My reaction was very adamant. “You need to go get a CT scan!”
Leo laughed, “I’m fine.”
“How long were you unconscious?” I began quizzing him.
“Not sure.”
“What did they tell you about the concussion?”
“No one mentioned a concussion.”
I was getting very…uh…motherly. “How could you be knocked out and NOT have a concussion. It may be weeks before you feel the effects of that, when the brain swelling starts to go down.” My voice may have gone up some. “You can’t go back to work after only one day. How is that safe?”
Our conversation did drift to other topics. The next morning, I playfully, and seriously, left for my conference with, “You need your head examined.”
Three weeks later I received a phone call to tell me Leo had an accident with his truck and he did not survive his injuries. To the investigators it appeared he was unconscious before the truck left the road. When I learned that his truck drifted off the road, I knew in my heart that it was from his resent head injury.
Natural reactions set in. I wanted someone to blame. I wanted to tell someone “I told you so!” I wanted to go back and change how he was examined. Nothing could be done. As I struggled with finding fault, I realized no one had the power to effect Leo’s life outside of God. He had given his life to Christ, who can intervene in human errors. I accepted that God had chosen to take Leo home.
I don’t know the answer to “why now?” Trusting God doesn’t mean that I don’t hurt. It means that I am not bitterly or angerly looking for someone to blame. Leo is with his Lord and that is a great comfort to me at this time. Knowing that he was a good person, doing what he loved, and that he had a large network of people who loved him eases my pain a little. I am proud of the man my little brother became.
You may be reading this and have never asked Jesus into your life. I would strongly suggest that you do. You may not be concerned about your eternity right now, but you have no hold on tomorrow. Eternity may be sooner than you think. What about the loved ones you leave behind? Would you want them to anguish over losing you to an unknown eternity?
The best way to make the best of your life is by following Jesus.
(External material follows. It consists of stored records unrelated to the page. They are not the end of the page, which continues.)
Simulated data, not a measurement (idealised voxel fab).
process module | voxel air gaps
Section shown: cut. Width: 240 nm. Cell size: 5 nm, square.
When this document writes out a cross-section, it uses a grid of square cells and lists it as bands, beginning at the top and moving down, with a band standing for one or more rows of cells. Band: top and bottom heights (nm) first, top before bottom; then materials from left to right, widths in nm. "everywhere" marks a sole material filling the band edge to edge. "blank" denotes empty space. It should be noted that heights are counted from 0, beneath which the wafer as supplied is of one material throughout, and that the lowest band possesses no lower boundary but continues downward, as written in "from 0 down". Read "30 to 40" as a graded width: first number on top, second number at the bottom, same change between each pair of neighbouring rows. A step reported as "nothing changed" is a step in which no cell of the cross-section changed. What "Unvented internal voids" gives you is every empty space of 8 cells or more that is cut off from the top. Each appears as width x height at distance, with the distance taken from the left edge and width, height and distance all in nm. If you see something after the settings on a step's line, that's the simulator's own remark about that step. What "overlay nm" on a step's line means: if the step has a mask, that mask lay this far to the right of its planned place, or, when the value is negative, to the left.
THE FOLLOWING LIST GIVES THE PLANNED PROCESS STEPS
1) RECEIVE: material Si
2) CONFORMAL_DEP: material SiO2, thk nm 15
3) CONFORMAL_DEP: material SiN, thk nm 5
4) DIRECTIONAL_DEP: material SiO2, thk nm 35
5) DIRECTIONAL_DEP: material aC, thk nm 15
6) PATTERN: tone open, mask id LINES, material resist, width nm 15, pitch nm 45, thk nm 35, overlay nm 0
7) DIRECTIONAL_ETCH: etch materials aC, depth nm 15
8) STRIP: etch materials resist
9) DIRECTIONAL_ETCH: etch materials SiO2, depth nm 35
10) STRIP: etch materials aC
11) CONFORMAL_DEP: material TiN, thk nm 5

Life may take many turns, but with Jesus by your side you will have peace in knowing you are not alone. And you won’t miss enjoying forever in heaven.

Lost or Re-directed

Have you ever been lost? So lost that you feared you may never find your destination? I recently attended a conference in Portland. I drove each morning from my brother’s house in SE Portland to the Jantzen Beach area for the meetings. The first morning, I left early, giving myself time with the morning traffic. Which was a good plan as I had to creep along in rush-hour traffic. Almost to the conference location, I began feeling proud of myself for my seldom-used-skills in heavy traffic. I was even patting myself on the back for remembering that the Hooters restaurant was the exit before the one I needed…or was it?
Then I saw my destination below me, at the end of the exit ramp that I failed to take. After crossing the Columbia River and circling through downtown Vancouver, I was again on I-5, this time headed south. At 8:30 AM southbound traffic into Portland was at a near stand-still. I knew where my destination was – just across the river. Since I would be getting off at the first exit, I remained in the outside lane where I could marvel at the distance to the water below. Creeping across the bridge activated my fear of heights. My fingers tapped the steering wheel.
It felt like an eternity before the first exit was in sight. Finally, I was off the interstate with my destination near. Only I turned wrong at the first light and ended back on the freeway! Tension quickly rose as I inched along with traffic to the next exit. Once off, I zipped under freeway anticipating the northbound on-ramp. There wasn’t one. I was headed east into an unknown area. I pulled off on a side street to re-vamp my plan and asked a construction worker how to get on I-5 North. “Turn left at next block and go a mile or so and follow signs.”
“Left! That takes me south.” I would be headed away from my destination!
Eventually, I found the freeway, the correct exit and the convention. Relief. I survived the ordeal and was safely at my destination. Though arriving at the conference didn’t put me at my goal of publishing my book. I talked with several agents and publishers. No one was begging me for the opportunity to publish it. One agent said that if I made some changes she would take another look at it. Yes! On to another “destination.”
Looking back, I realized that morning was much like my life. Sometimes I was on the right track and other times not. Two years ago, I had a destination in mind. I could see it clearly. I wanted to help others who have felt worthless and hopeless, so I helped write a plan to expand the Soup Kitchen. I was part of a board applying for funding to build a transitional housing project where, eventually, I would be able to teach lessons from my book, which by then would be published. I joined the Homeless Coalition for the city, determined to tackle problems in my community. I could see my goals. It would all work out because I was doing it for God.
Or was I?
Two years later and I feel no closer to the dreams I had. It appears I am circling my destination but not arriving.
Again, life imitates my travels. I thought I could predict how each goal in my life would work out. God didn’t agree with my plans. I had to circle around and take another look at what, or maybe why, I was so passionate about each of my endeavors.
I began writing my blogs months ago with enthusiasm. After going to a class on blogging, I discovered I had a lot of details that needed improving. So, my blogs stopped. While I work through the changes, they may continue to be sporadic rather than scheduled. I am back on the “interstate,” moving slowly. It may not be a straight path. But I am traveling toward my goal and, with God’s help, I will get to where He wants me to be. The same is true with my volunteer work. I will let God guide how each should go.
What I thought was my destination was only a stepping stone. But that’s a thought for another time. Keep your eye on your dreams, but be flexible to God’s guiding.